Bryan Donald-DeVoe Schumann (June 11, 1985 - ) is an American composer who was born and raised in the small town of Pine City, Minnesota. He received a B.A. Music degree from Augsburg College in 2007, where he studied composition with Carol Barnett and Vladan Milenkovic.
Schumann often uses visualization and imagery as inspiration for musical compositions. In his orchestral work, Bird Toy, the musical themes and formal sections where inspired by his cat Siegfried chasing a noise-making bird toy around his apartment. Schumann shares the same philosophy as the great Duke Ellington when he said, “If it sounds good, it is good”.
In the last three years Schumann has been commissioned to compose two new works: one for concert band and one for orchestra. His recent compositions include a sonata for trumpet and piano, a set of ten folk songs, a short piece for solo piano, and a transcription of the piano piece for brass quintet. In addition, his works have been performed locally, nationally, and internationally.
On June 26th, 2010, Schumann’s five movement brass quintet was performed at his wedding ceremony as a present to his bride, Kate Schumann.
In addition to composing music, Schumann operates Beznau Publishing, a multi-functional, music engraving studio, artist marketing and promotions agency, and online music shop.

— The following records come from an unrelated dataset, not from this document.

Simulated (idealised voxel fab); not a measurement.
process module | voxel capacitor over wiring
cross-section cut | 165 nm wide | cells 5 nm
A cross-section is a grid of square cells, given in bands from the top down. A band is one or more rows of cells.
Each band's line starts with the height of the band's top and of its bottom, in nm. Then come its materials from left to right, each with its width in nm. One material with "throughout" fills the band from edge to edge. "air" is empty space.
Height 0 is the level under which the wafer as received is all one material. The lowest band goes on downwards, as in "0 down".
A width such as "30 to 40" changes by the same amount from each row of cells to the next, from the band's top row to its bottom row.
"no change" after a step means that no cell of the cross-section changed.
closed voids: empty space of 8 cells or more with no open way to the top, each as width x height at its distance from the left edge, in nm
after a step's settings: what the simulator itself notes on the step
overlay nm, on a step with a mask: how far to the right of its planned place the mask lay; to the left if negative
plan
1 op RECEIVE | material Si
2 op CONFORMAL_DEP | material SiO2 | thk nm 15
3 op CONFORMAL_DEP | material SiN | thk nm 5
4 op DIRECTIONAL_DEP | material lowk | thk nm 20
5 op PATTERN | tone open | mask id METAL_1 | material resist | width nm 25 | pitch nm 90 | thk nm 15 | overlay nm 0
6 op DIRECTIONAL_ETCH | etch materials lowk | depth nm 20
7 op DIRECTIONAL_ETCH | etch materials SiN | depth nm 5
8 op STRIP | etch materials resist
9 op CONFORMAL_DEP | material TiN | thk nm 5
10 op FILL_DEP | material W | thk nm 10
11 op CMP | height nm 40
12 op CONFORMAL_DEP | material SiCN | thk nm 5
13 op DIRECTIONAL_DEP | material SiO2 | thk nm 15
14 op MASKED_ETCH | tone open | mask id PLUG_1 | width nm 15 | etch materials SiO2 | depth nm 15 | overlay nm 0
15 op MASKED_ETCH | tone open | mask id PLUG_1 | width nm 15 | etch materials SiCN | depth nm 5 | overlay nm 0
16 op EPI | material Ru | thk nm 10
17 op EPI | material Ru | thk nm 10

I share the same philosophy as the great Duke Ellington when he said, “If it sounds good, it is good”. When composing, I combine my strong roots in jazz, rock, and pop with my training in classical styles and forms. I like to use lyrical, often pentatonic melodies accompanied by dense jazz harmonies and pulsating rhythms. Some techniques I often use while composing are melody in canon, planing chords, Klangfarbenmelodie, and rhythmic modulation. I often keep a classical form in mind as a rough guideline, but allow for organic growth and development of the form when the material demands it. I am always trying to create something more interesting and exciting than before. My goal is to keep the audience on the edge of their seats and actually listening, not just hearing.